Roy booked her flight to California.
Her mentor understood, complications of her own had already made the future of the bakery uncertain. They agreed to close it together.
“I came to America and had to start over,” Roy said. “I had nothing.”
Despite two master’s degrees and years of international business experience, Roy struggled to find work.
“It got to the point I started asking interviewers why they weren’t hiring me,” she said. “They told me it was maybe my language or that I wasn’t educated in the States. But I thought that shouldn’t matter.”
It was Cinderella who saw a way forward. If her mother knew operations and pastry, why not open a cafe?
Roy took the advice seriously. Without a car, she walked miles to the food safety courses required to open a business, toured the South Bay for the right location, and continued applying for jobs in between.
They looked at Malaga Cove, Manhattan Beach, and Redondo Beach. But nothing felt right.

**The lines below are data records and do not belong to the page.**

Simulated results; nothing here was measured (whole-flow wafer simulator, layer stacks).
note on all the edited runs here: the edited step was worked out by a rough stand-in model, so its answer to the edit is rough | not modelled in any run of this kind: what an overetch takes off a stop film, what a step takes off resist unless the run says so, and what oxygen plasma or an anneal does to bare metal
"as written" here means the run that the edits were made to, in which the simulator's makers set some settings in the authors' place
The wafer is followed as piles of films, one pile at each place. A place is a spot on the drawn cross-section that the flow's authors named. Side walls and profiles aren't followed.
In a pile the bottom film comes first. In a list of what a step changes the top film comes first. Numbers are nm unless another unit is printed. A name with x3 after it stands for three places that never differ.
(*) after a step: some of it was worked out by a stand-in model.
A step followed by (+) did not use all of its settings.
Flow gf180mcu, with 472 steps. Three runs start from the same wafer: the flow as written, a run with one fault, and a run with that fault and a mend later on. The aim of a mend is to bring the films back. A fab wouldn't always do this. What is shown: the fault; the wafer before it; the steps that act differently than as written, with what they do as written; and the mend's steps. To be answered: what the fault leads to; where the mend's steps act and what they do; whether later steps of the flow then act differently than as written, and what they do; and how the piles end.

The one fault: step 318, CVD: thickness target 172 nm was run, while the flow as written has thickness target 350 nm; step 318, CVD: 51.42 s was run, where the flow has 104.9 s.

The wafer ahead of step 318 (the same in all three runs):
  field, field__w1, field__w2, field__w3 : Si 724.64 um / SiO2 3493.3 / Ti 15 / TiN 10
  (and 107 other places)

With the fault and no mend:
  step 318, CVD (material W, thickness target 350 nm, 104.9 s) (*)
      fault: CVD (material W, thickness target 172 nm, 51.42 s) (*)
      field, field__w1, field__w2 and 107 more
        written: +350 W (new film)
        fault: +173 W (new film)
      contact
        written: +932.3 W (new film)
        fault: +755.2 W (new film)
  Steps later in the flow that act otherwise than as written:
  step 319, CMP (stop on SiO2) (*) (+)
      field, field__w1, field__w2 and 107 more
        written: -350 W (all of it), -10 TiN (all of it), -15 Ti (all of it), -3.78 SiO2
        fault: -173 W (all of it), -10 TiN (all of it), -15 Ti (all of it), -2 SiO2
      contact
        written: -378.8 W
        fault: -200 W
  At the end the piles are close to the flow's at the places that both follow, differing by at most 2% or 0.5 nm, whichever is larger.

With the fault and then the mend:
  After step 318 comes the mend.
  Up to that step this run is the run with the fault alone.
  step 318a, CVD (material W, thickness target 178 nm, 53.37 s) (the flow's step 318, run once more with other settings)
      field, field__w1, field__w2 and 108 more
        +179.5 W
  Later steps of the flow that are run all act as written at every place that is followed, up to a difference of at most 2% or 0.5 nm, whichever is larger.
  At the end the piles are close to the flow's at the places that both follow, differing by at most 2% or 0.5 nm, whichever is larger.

“Then we were lost in Hermosa Beach,” Roy said. “My daughter and I saw the Pier and decided to walk around.”
They had a seafood lunch nearby and noticed something in the faces of the people around them.
“Everyone looked so happy here, so calm,” she said. “I knew this was my spot.”
That evening, Roy called her friend in Marseille at sunset, the same hour the two had once stood together after closing the bakery, watching the light fall over the water.
She told her about the dream.
“Do it,” Roy recalled her friend saying.
Roy found the space on 14th Street not long after — concrete dust billowing from the open doors because construction was underway.
“I told them not to tell me the price,” she said. “I knew it was mine.”
What followed was harder than she had anticipated. Roy and Cinderella ate cheap, easy meals while building out the cafe, often sleeping on the floor during construction.
“There were many nights that I cried,” Roy said. “I felt like I may have let my daughter down.”
But Cinderella kept them moving. Helping with construction, including climbing up on the roof. She assured her mother that nice meals would come again. The process was part of the promise.
During construction, Roy landed a full-time job with a technology company in El Segundo. She now starts her days at 4 a.m. in El Segundo, and opens the cafe doors at 7.
She named the cafe after a distant relative her mother had always spoken about; a figure said to have traveled between South Asia and Portugal, trading spices. The surname was Covinten.
“Her memory isn’t doing well,” Roy said of her mother. “But she has always mentioned Covinten.”
The cafe reflects the full arc of Roy’s life. Vintage chandeliers, candlelit sconces, and gold-framed, filigree mirrors give it the feel of another era. The menu draws from her Bangladeshi roots; playful, colorful and seasonal filtered through a decade of French pastry training. A matcha latte comes layered with citrus jam and whipped cream. The Mojito Goldfish, a vivid non-alcoholic green mojito, arrives garnished with Goldfish crackers.
“Americans are very open with their cuisine,” Roy said. “They will try anything.”
The community response has been warm, she said but not surprising.
“It’s just the way people are in Hermosa Beach,” Roy said. “They are so welcoming and supportive.”
The promise she made in Bangladesh, she said, has been kept. Not once, but twice. Once for Cinderella. And now, for herself.
Covinten Cafe is located at 87 14th Street in Hermosa Beach.